Today’s blog is about how my mother met my father.
I have not read Laurence Sterne’s book The Life and Opinions of Tristram Shandy, Gentleman, which was published 1759-1767. As I understand it, the book is supposed to be the autobiography of Tristram Shandy and it starts off with his birth but – in order to explain why that happened – he has to explain about his parents and the background to his birth to such an extent that, after nine volumes, he is way back before his birth and has never started his autobiography. That is what my English master told me at school.
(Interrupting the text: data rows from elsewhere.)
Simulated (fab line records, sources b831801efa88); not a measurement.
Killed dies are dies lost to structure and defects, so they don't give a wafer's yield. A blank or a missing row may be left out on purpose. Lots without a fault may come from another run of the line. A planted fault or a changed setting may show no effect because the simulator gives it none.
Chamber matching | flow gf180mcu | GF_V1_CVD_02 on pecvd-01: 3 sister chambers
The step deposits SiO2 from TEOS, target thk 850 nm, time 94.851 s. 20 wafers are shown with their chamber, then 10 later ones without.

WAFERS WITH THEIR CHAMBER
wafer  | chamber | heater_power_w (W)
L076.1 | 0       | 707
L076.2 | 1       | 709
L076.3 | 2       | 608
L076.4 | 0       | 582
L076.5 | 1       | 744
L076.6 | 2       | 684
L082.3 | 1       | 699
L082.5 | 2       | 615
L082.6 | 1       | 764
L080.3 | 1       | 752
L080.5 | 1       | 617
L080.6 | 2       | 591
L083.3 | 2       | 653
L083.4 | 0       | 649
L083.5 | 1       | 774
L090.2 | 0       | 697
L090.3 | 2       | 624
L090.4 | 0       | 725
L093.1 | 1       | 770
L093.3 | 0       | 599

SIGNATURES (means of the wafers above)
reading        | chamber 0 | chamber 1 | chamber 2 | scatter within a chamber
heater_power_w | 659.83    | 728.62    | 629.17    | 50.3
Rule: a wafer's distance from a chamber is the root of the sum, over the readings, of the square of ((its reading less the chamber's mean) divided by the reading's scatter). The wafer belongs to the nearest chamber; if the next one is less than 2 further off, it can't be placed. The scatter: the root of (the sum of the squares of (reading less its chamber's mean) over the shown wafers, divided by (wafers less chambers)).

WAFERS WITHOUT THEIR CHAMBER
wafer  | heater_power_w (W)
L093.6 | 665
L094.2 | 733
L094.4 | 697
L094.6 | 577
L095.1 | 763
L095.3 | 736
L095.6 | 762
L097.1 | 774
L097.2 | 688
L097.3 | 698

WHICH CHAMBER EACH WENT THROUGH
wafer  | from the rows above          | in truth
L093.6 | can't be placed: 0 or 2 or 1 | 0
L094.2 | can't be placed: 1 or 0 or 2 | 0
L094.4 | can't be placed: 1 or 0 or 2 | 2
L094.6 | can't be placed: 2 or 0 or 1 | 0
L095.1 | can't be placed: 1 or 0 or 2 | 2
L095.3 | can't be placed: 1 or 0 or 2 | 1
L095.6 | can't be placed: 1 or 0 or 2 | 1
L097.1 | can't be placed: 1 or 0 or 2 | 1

The reason I cannot read Tristram Shandy is because, in 1991, I was hit by a truck while I was standing on a pavement and now I can write books on computer screens, but I cannot read books.
It would take too long to explain.
I was hit by a truck because, one Saturday in Borehamwood, Hertfordshire, I was rushing to post a birthday card to someone I knew in Norwich, Norfolk. She was not a friend, just an acquaintance of an acquaintance whom I had met by accident a few years before.
My mother and my father went to the same school together in Whithorn, Wigtownshire, Scotland, but they had not really known each other then. They were in different classes. My mother lived in the small village of Garlieston. My father lived in the Isle of Whithorn (which, confusingly, is a totally different place to Whithorn).
During the Second World War, my father was home on leave from the Royal Navy. He took a wrong bus and was walking down the main street in Whithorn. My mother was in the street with a friend who had gone into a jeweller’s shop. My mother looked up the street and was surprised to see my father walking towards her.
She was surprised because she had heard he had been killed.
“I thought you were dead,” she told him.
They got into a conversation.
“No, I wasn’t killed,” he told her.
A few weeks later my father, his sister and some other people went from the Isle of Whithorn to my mother’s village of Garlieston for a dance.
My mother’s family dog disappeared and she went off looking for it with my father.
The dog (a Jack Russell called Vick) eventually turned out to be asleep under the sink in the kitchen.
I think my parents married in 1948. It might have been 1946. I can’t be bothered to check. It does not matter. It is in the past. The past is only what people remember or what people claim in writing happened in the past. The past does not exist, even though everything is interconnected by happenstance.